A HAUNTED HOUSE (2013)

Genre: Comedy
Director: Michael Tiddes
Cast: Marlon Wayans, Nick Swardson, Cedric the Entertainer, Essence Atkins, David Koechner, Dave Sheridan, Liana Mendoza, Jamie Noel Marlene Forte
RunTime: 1 hr 25 mins
Rating: M18 (Sexual Humour And Scenes)
Released By: Cathay-Keris Films 
Official Website: 
 https://www.facebook.com/AHauntedHouse

Opening Day: 31 January 2013

Synopsis:  Malcolm and Keisha move into their dream home, but soon learn a demon also resides there. When Kisha becomes possessed, Malcolm - determined to keep his sex life on track - turns to a priest, a psychic, and a team of ghost-busters for help.

Movie Review:

Give a filmmaker the seminal horror movie franchise of our time and what could you possibly get in return? If the filmmaker is Marlon Wayans, the co-producer and co-writer behind such strangely gratifying parody movies like Scary Movie 1 & 2 and Dance Flick, you tend to get no further than A Haunted House. Setting his sights on the found footage sub-genre of horror movies, Wayans hammers tempests of raunchy jokes out of the Paranormal Activity series while also taking potshots at The Last Exorcism. This is supposed to be the definitive spoof for the new generation of movie-goers, so how did it end up being so wrong?

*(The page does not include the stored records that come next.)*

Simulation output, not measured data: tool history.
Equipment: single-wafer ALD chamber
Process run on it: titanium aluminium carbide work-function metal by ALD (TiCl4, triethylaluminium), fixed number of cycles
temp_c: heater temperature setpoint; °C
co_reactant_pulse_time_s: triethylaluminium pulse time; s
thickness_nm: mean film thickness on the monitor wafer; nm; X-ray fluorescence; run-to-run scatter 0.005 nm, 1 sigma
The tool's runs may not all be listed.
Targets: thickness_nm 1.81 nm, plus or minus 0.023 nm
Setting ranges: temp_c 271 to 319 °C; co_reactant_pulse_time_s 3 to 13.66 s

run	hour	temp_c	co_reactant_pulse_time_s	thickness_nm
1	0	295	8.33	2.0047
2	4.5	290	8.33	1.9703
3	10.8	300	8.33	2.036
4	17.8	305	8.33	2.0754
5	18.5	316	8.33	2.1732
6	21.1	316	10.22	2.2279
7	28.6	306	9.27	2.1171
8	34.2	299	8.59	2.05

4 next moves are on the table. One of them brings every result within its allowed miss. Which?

Wayans himself – like he always does in movies that he co-produces and co-writes – plays the lead role of Malcolm, who together with his girlfriend Keisha, moves into a new house in an attempt to bring more intimacy into his relationship. He buys a camcorder with the intention of chronicling every moment that he spends with his girlfriend but instead captures mysterious events. The situation takes a dive into farcical proportions when the couple calls in a pair of wacky home security guys moonlighting as ghostbusters, a gay psychic and a drug-sniffing priest who hides his poison in the Bible to investigate.

Surely there’s no shortage of cracking sex gags, underlined by an overly extensive reel of Malcolm pretending to vigorously hump his girlfriend’s teddy bear and a faintly disturbing scene of Malcolm’s girlfriend enjoying some paranormal sex with the ghost – and yet another shot of Malcolm in a bondage outfit designed to appease the demon possessing his girlfriend. If you find yourself sneaking a laugh while reading the previous lines, then you’re probably A Haunted House’s target audience. In which case you’ll find the movie’s racially-charged schtick where Malcolm mistakes his Filipino maid for a thief and a ghost fairly amusing too.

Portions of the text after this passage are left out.